This subject deserves more discussion on Grist, as evidenced by some
of the debate which followed my last post. Let's take a closer look.
Critics of deregulation frequently point out the fact that the
prices are higher in deregulated states than in restructured states.
This makes a good sound bite, but is ultimately irrelevant, for the
simple reason that prices were higher in those states before they
chose to deregulate. (Indeed, high prices may well have contributed
to those states' desire to try a new approach.)
Consider the following U.S. Department of Energy data: In 1992,
before any state or federal deregulation was in place, the average
price for power in those states that would eventually deregulate was
2.16 c/kWh higher than in those states that would remain regulated.

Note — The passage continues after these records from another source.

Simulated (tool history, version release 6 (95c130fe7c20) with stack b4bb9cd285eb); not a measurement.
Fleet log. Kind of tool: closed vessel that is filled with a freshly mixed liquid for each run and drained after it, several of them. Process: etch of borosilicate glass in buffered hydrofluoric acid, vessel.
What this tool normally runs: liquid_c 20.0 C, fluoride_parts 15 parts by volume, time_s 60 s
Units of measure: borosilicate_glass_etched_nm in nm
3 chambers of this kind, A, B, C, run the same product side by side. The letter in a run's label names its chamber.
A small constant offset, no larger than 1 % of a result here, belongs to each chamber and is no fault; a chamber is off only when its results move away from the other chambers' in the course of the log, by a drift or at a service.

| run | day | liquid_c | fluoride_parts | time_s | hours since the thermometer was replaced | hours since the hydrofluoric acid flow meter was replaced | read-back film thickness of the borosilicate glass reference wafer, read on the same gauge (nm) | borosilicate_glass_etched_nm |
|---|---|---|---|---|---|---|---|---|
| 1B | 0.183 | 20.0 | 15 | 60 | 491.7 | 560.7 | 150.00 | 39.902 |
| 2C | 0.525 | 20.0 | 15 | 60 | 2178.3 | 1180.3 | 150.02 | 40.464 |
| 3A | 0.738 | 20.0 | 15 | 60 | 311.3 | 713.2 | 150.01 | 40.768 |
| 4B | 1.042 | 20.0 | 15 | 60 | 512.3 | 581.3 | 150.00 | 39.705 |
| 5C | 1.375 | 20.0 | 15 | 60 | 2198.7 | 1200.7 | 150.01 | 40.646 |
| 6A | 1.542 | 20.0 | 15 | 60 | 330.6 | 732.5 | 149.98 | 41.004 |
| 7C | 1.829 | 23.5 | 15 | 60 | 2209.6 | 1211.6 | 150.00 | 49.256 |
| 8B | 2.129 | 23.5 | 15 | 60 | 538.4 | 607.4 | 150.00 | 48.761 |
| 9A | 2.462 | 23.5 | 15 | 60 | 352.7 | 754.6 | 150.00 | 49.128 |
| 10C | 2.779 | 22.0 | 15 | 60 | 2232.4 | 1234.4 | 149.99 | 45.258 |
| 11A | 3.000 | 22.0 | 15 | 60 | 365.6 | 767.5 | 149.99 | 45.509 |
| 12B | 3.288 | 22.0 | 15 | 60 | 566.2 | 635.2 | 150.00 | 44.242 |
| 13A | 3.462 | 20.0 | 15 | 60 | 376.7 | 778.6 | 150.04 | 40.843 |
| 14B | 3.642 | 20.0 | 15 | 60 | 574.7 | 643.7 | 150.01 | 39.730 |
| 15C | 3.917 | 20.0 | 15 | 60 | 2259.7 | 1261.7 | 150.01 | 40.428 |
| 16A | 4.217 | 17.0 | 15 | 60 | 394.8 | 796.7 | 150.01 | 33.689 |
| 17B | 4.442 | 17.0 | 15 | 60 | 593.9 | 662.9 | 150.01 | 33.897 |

By 2005 (the most recent year for which we have data available),
prices were only 2.08 c/kWh higher in the states that deregulated in
the interim. Yes, they were still higher, but on a percentage basis,
the bigger price increases have been in those states that remain
insulated from competitive pressure. Which means that given the
underlying upward pressure on all energy costs, you're better off
living in a state that chose to deregulate than one that didn't.
Perhaps the more interesting point is that those underlying price
trends are increasingly affecting the coal belt -- which is
essentially contiguous with those states which chose not to
deregulate. This means that states that chose not to deregulate (a)
have seen greater price increases, on a percentage basis, than those
which did not deregulate, and (b) are particularly exposed to the
next round of price shocks. The Clean Air Act made new coal plants
much more expensive -- but the overbuild prior to the Clean Air Act
ensured that we didn't have to build those new coal plants until
very recently. Now that we've just about used up all the reserve
margin in the system, regulators are forced to consider New Coal.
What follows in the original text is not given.